It was a dream come true for aspiring comic creators and diehard fans: amateur-level efforts appearing in widely distributed, pro-level publications. What comic book company would dare take a chance on such a risky idea? Several. DC Comics, Charlton Comics, and Hamster Press all saw a visionary magic in the work of artists and writers whose ambition far outweighed their experience. The three publishers didn’t promote this dichotomy as a gimmick a la some comic book equivalent of America’s Got Talent. No matter how primal, awkward, or unfinished, the content these amateurs generated for major publishers was given the same care and support as more established creators.
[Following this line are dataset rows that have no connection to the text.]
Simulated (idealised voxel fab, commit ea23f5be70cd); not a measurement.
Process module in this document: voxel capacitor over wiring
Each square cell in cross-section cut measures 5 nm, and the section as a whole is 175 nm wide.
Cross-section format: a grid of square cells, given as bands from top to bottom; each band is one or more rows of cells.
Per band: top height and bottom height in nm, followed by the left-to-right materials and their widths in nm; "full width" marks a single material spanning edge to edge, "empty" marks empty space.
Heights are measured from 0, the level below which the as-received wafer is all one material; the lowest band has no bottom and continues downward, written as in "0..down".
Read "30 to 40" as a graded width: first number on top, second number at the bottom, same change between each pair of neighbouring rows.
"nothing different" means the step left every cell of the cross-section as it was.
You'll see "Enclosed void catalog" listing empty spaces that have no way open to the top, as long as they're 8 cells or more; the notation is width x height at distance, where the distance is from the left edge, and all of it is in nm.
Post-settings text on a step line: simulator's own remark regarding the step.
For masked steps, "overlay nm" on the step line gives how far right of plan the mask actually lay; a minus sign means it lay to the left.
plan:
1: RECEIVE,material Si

DC led this movement with the revival of the 1960s series “Dial ‘H’ For Hero,” a regular feature that began in Adventure Comics circa 1979. “Dial ‘H’” showcased super heroes and villains, super powers, and fashion design developed by amateurs and brought to life by veteran DC artist Carmine Infantino, co-creator of The Flash. In 1981 Charlton began publishing Charlton Bullseye. It too was a revived concept, though their original Bullseye title appeared as a black and white magazine in the 1970s written and drawn by an even mix of pros and semi-pros. The full-color revamp was almost entirely created by amateurs, including teenage artists and others who’d never been published.
In the late-1990s/early-2000s Hamster Press released Fandom’s Finest Comics, one of a series of retrospective anthologies that explored the amateur comic book scene. The movement’s oldest Cold War-era proponents brought a twisted approach that influenced the modern small press comic explosion. Most of Hamster Press’ books were released as paperbacks in large formats. Carefully compiled and annotated, comprised of rare stuff that had never been mass-produced, they gave the wonky world of ditto printed/mimeographed super heroes a gleam of outsider art prestige.
All of these titles display much more than eccentric genius. Charlton Bullseye, “Dial ‘H’ For Hero,” and the Hamster Press collections present an embryonic version of today’s DIY aesthetic. Never content to simply imitate the company product clogging up newsstands and magazine racks, the artists showcased used inexperience as a key element in their work.
Concurrently, indie musicians from North America, the UK, and New Zealand took a similar grass roots approach to releasing homemade audio recordings while utilizing the international network of record stores, periodicals, and mail order catalogues that sprung up as a response to post-punk fandom. Filmmakers like Jim Jarmusch, Lloyd Kaufman, and Bob Clark also benefitted from a free mix of mass marketing and primitive aesthetics. This led them to success within the megalithic infrastructure that defined 1980s methods of film and video distribution (mainly cable/satellite TV and video stores). Just as a Jarmusch film is an iconic glimpse into the weirdest side of Cold War America, the amateur comic book output of big name publishers celebrated the visions of struggling artists stuck somewhere between the limitations of reality and the transcendence of imagination.